Plant of the Month > Species A to B
 
 

by Harry Gate

This month’s plant is Agave geminiflora. At first glance this plant does not appear to belong in the Agave family. A. geminiflora is a solitary, short-stemmed plant that forms dense, symmetrical rosettes of narrow dark green leaves. Moderately fast growth rate can make a nice sized specimen in a short time - 3 feet (1 m) high with equal spread. (Mine is a 4" pot) The very narrow leaves are quite pliable and slowly bend over. According to Gentry, the native habitat of this remained a mystery for some time. It is still known only from a small area in Nayarit, Mexico, where it grows in rocky ground among oak trees. The species name geminiflora is derived from the fact that there are two flowers at each bract along the spike. The flowers are greenish near the base, flushed with red or purple.

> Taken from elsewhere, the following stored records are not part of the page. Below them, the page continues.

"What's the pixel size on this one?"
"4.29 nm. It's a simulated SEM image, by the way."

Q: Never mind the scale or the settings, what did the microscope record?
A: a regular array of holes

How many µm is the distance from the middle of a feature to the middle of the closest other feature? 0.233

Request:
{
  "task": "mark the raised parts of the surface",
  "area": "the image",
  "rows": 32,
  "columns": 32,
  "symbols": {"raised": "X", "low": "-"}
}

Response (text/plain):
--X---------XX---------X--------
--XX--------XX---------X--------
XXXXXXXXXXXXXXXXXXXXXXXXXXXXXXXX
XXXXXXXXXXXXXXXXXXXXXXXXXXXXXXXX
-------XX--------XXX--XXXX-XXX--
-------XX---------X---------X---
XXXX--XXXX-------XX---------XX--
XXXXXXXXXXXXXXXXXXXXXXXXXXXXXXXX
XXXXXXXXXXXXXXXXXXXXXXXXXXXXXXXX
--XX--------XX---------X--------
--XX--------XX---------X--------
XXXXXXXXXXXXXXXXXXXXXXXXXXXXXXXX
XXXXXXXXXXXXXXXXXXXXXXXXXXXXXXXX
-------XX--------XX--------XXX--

It is not hardy, although if damaged by cold will regenerate in the spring. Some sources indicate that it will offset, but the prevailing opinion is that it does not. Like almost all agaves, it is monocarpic, the plant dying after flowering. Propagation is from seed.

It closest relative is Agave ornthihobroma, another novelty in the agave family.

Flexible, unarmed leaves allow this agave to be tolerable house plant. I obtained my plant from Kingwood Gardens in Mansfield.